Recently WAG has produced revised planning guidance for local authorities about how the land-use planning system should contribute to protecting and enhancing biodiversity conservation and sets out the key principles of planning for nature conservation. This comprehensive guidance (Technical Advice Note 5) will be a vital tool for protecting biodiversity during the planning process.
A development at Ty Croes Primary School is a good example of how, through early consideration of the impacts of the development on the natural environment, an important habitat that may have been lost to development can be saved.
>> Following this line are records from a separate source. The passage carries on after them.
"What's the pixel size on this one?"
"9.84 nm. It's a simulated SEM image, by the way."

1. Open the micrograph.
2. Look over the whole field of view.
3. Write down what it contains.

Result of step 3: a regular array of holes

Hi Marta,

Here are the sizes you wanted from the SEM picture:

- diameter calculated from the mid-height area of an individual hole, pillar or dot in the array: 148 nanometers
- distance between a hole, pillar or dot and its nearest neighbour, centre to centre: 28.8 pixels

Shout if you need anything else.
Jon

The primary school at Ty Croes is being redeveloped and extensions to the school building and car park are being constructed. Early survey of the site identified that the playing field had been managed in a way that has conserved its floristic diversity since the school was built in the mid 1930s and the grassland habitat here represented a habitat that has rarely survived agricultural intensification and the use of agrichemicals. Instead of the normal management of cutting the grass and leaving the mowings to rot down into the field the mowings had be removed. This meant that the soil remained poor in nutrients, ensuring that diversity of flowers survived, instead of grasses taking over.
Due to the frequent mowing regime needed to maintain the field for sports and other school activities, few of these plant species ever get to flower or seed, which is probably why its floristic value has not been noticed in the past.
The field has some uncommon species - meadow thistle (Cirsium dissectum), Devil’s-bit Scabious (Succisa pratensis), and whorled caraway (Carum verticillatum) were recorded and are representative of a meadow community which was once widespread in Carmarthenshire but is now one of the most seriously threatened grassland types in the county. This area will be affected by the construction of the new school extension but through discussion with the National Botanic Garden of Wales (NBGW) this habitat is to be translocated to the Botanic Gardens – in total 320 m2 of turf of ecological interest will be re-laid.
Turves will be cut out using an excavator bucket (a flat-bottom, untoothed front-end bucket) and placed on pallets and transported to the NBGW. Here they will by re-laid in a carefully chosen ‘reception area’ under supervision of NBGW staff. The turves should be re-laid within 24 hours of cutting. Cutting turves ensures that an area of soil together with the surface vegetation is collected intact so the vegetation is moved largely undisturbed and, importantly, along with the important soil fungi and microflora that are an important but largely invisible component of a meadow habitat.
Ironically, the school’s conservation area must also have originated from similar vegetation but due to irregular mowing (except for the paths through and around it) and inappropriate management, together with the planting of alien trees and bushes, it has lost much of its biodiversity value.
Bats were also found in the school buildings and the application will have to evidence how the works to the school will not disturb the bats whilst it is taking place and how roost features for the bats will be incorporated so that the bats can continue to use the school.
A swift nesting site and potential breeding sites of house sparrows and other birds are present within the fabric of the school building and replacement nesting sites provided should be designed in the new building.
This development is a good example of how early consideration and appropriate action driven by planning policy and legislation can ensure that development need not be detrimental to biodiversity.